The object of this invention is to provide improvements in the construction of such mills, with the objective of improving the shape or flatness of the work piece.

Conventional cold rolling mills, for example those of the two high variety, are constructed so that the roll separating forces acting on the bodies of the rolls are reacted at the roll ends. The curvature of the rolls resulting from this type of loading causes a non-uniform distribution of roll separating force, and non-uniform elongation of the strip, so that strip emerging from the mill has edges which are over-rolled and thus buckle when the strip is laid upon a flat horizontal surface in a tension free condition.

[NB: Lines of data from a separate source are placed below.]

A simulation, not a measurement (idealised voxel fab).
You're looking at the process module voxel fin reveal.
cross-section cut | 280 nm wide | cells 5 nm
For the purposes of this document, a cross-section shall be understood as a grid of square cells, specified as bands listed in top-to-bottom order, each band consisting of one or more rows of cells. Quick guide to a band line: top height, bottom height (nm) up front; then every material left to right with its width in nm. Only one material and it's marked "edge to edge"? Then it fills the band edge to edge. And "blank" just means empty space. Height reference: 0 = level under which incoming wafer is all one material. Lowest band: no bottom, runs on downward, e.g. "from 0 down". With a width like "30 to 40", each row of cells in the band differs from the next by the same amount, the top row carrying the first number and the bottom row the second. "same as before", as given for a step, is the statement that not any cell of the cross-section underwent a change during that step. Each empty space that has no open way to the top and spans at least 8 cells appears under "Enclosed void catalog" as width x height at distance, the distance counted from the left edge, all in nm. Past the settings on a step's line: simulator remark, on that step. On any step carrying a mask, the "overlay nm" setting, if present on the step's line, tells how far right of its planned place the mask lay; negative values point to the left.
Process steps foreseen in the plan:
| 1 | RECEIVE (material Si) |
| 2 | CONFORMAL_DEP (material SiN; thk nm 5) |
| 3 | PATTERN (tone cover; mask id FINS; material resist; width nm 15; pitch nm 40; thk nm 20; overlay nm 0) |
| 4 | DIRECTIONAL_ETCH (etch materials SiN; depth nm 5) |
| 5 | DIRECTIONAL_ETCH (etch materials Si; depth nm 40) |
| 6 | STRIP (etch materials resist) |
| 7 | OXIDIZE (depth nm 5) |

The four high mill offers some improvement over the two high mill by using a smaller work roll, which gives a smaller roll separating force,'and a larger back-up roll which provides a stiffer roll, which therefore deflects with less curvature.

The Sendzimir cluster mills as described in the aforesaid Letters Patent offer further improvement in this respect, as in this type of mill very small work rolls are used and also the backing rolls are themselves supported essentially across their whole faces by the mill housing. The housing itself deflects under the action of the roll separating forces, thus leading to over-rolling of the strip edges, but because the housing can be made far stiffer than the back-up rolls of conventional mills, the effect is generally smaller than on conventional mills.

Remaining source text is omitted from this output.